My Feminist Mom, Marriage, and Me

My Feminist Mom, Marriage, and Me September 3, 2014

I blame my issues with the institution of marriage on being raised by a feminist. My mother and her friends weren’t the screaming angry abortion-on-demand kind of feminists that we all know and love. They were housewives who wanted more from life than traditional roles they had been raised to expect to lead.

My own mother graduated Summa Cum Laude with a degree in computer programming in a time when women only became nurses or teachers. I cut my teeth on the idea that there was more to life than marriage and motherhood. “Don’t settle,” she would tell me, “there’s so much more to life than being just a wife.

That’s probably why the window bothered me so much. As I sat amidst the beauty of Austin’s cathedral,

I couldn’t stop myself from looking at that window.

It was a stunning display of light and color in the midst of triumphant splendor, and yet irritation boiled and grew within me with every sidelong glance.

The simple inscription read “In memory of Louis Eilers and Wife.” I couldn’t help but feel intense pity for this poor unnamed woman whose epitaph read only “and Wife.” I was sad beyond reason that Mrs Eilers had lived the whole of her life – her life and no one else’s – and yet even her name had been forgotten.

“She gave her whole life to them,” I ranted in my thoughts, “her whole life and they couldn’t even write down her name. She’s not even worth being Mrs Eilers; she’s forever to posterity as ‘and Wife.'” The sum of my opinion about this unknown woman and her ungrateful descendants became caught up in those two simple words “and Wife.”

I was horrified on her behalf at the waste her life had been to be remembered only in light of her relationship to her husband and nothing else. She was worth infinitely more than this, whomever she had been.

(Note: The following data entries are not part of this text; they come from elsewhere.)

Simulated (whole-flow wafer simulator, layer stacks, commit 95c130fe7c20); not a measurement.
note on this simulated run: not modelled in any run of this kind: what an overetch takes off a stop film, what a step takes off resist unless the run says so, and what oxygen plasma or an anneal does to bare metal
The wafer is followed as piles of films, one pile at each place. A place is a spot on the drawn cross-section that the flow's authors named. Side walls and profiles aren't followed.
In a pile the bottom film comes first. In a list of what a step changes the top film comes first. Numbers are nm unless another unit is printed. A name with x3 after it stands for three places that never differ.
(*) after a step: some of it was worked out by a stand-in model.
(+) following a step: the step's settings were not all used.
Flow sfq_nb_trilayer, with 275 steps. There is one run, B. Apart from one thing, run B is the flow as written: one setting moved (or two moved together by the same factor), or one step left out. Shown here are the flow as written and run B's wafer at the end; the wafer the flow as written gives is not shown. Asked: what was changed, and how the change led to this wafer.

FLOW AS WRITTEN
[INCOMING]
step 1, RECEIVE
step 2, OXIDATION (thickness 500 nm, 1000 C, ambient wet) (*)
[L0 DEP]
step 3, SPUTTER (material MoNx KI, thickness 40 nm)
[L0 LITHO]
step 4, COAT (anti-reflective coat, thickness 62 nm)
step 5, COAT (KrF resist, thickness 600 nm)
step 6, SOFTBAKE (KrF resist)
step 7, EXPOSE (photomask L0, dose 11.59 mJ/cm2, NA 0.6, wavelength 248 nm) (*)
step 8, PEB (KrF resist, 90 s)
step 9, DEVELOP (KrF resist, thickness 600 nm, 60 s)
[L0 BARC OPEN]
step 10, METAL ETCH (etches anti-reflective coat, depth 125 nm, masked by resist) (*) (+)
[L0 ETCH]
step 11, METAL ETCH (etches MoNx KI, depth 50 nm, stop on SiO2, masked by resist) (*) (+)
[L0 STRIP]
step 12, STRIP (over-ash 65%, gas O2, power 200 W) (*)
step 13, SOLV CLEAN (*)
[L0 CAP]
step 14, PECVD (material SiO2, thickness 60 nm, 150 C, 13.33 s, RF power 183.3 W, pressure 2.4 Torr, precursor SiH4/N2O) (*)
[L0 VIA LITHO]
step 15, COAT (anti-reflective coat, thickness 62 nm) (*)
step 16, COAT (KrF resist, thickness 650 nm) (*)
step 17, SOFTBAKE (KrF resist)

My visceral reaction was rooted deeply within my own superiority. The girls of my generation were raised for better. We were taught to aspire to greatness as captains of industry, agents of change, breakers of stereotypes and taboos. Our mothers saw in us the promise of an imagined future, and raised us to be unfulfilled by the normal of centuries past.

And so we are.

The girls with whom I grew up saw marriage as a stepping stone to adulthood. It was one of the things we checked off as we left childhood behind – high school graduation, college, a Bachelor’s Degree at least, a job, and then a career. We’d buy cars and houses, and at some point along the way, we’d get married and maybe even divorced. Our view of marriage was a blend of Little Mermaid naivete mixed with modernist cynicism. More than one of my schoolmates was told at her wedding that if she had made the wrong choice of spouse, divorce was always an option. There was no reason to spend the rest of our lives with a mistake when we could learn from it and move on. As one of my mother’s friends quipped “You grow up, fall in love, get married, get divorced, and live happily ever after.”

The message was loud and clear to us, marriage was a necessary evil that women took on. A husband was the burden of our adulthood, the infant child who never grew up, and the sacrifice we made for motherhood.

All of this baggage sat squarely on my shoulders as I stared in disgust at that stained glass window and wondered how Mrs. Eilers had ever lowered herself to accept such a place as nothing more than some man’s wife.

It wasn’t until later that I thought about my beloved grandmother who was nothing more than a wife for nearly a decade before they adopted children. She had stayed home and kept house for him in a time when such a thing was acceptable. I realized that I’ve never met anyone my age who lived that life. I could hear the ugliness of what my own reaction would be to a stay at home wife in today’s world. The very idea of staying at home if one didn’t even have children brought me up short with the realization of my own arrogance.

How different would my life be, I mused, if I saw dignity in being just a wife? What if instead of just being vocally in favor of marriage, I behaved as if I really saw it as a vocation? How would my own marriage, and my children’s view of the Sacrament, be helped if I saw it as the life fulfilling choice that it was meant to be instead of a rest stop on the way to somewhere else? What if I saw the word Wife as a title to aspire to? How would my attitude towards my own husband change? If I died today, could they make  “and Wife”  my epitaph? I don’t know, you’d have to ask my husband about that. As for me, I’m not sure that I’ve earned that right.